Fl. Sgt. Jack Nissenthall, an unsung hero of the Dieppe Raid of 1942, has been commemorated with a memorial plaque at Bethnal Green in the Jewish East End.
The plaque is in Chance Street, home of the Cambridge and Bethnal Green Jewish Youth Club, which Nissenthall attended. It was unveiled by Martin Sugarman, Archivist of AJEX UK and Jack Nissenthall's informal biographer, and was financed by Jerry Klinger of the Jewish American Society for Historic Preservation, UK Branch.
Born in Bow, Nissenthall became a radar expert with a skillset so refined he was one of only a handful with the technical ability required for a top-secret, potential suicide mission to discover the secrets of German radar as part of Operation Jubilee, a key part of the raid on Dieppe in occupied France, on August 19, 1942.
At the heart of his story is the written order that he accepted, as the anonymous “RDF (Range and Direction Finding, an early term for radar) expert” that he was to be “adequately protected” by bodyguards from Canada’s South Saskatchewan Regiment because “under no circumstances” was he to be allowed to fall into enemy hands. Effectively, this meant that 10 Canadian soldiers specifically tasked to assist him, were also, in Jack’s own words, “a sort of negative safeguard”, “my execution squad”.

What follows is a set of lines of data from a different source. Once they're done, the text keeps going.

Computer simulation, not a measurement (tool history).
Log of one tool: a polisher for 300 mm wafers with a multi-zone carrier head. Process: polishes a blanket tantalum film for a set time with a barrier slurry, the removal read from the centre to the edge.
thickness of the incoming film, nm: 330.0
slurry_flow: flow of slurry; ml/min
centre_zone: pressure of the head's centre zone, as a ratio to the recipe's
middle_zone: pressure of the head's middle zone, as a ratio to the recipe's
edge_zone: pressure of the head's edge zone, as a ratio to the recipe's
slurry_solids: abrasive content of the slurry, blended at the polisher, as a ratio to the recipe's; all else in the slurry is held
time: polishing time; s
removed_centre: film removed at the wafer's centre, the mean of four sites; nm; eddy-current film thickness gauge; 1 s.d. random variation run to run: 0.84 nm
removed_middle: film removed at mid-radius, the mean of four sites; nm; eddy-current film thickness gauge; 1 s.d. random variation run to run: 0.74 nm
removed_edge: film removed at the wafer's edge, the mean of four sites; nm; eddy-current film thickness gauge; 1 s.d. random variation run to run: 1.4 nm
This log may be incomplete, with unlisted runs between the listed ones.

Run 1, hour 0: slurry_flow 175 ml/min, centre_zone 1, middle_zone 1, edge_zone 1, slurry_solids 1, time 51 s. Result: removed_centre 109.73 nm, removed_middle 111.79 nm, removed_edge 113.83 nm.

Nissenthall was a Jewish Cockney born in Bow in the East End on October 9 1919. He was a pupil at Malmesbury Road Primary school with his sister Marie and later at Mansford Technical School. His father Aaron was a Polish Jewish immigrant tailor from Pelots/Annapol near Warsaw, and his mother Annie Harris-Schmidt was born in Bow itself. Nissenthall lived at 24 Cottage Grove (now Rhondda Grove), Mile End, and then at 15 Blythe Street, Bethnal Green. As a boy, when the family moved to Blythe Street, Jack attended the Cambridge and Bethnal Green Jewish youth club.
His story is told by Martin Sugarman in his book, 'Fighting Back' (Valentine Mitchell 2017), and was also the subject of an article by Martin Sugarman on the BBC History People’s War website. Jack Nissenthall’s daughter, Linda Nissen Samuels, has also written a biography of her hero father, and his life was the subject of an exhibition last year by Hillingdon council.
You can read Martin Sugarman’s BBC article here
There is more about Linda Samuel’s book and the Hillingdon exhibition on the JEECS website here.
Martin Sugarman has also been responsible for plaques to Louis Jacobs, war hero, at Stepney Green flats, the Adler Street plaque marking the location of the original site of Jewish organisations in East End, to Marcus Bloom SOE, who was born in Brick Lane (the plaque is in Finchley because the owner refused to allow it at Marcus Bloom’s birth home), Barnet Lewis GM plaque in Brook Road , Hackney, Arnold Wesker plaque on Northwold Road school wall in Hackney, and the 'Mincemeat' plaque to Ewan Montagu and others at Hackney Mortuary, Hackney.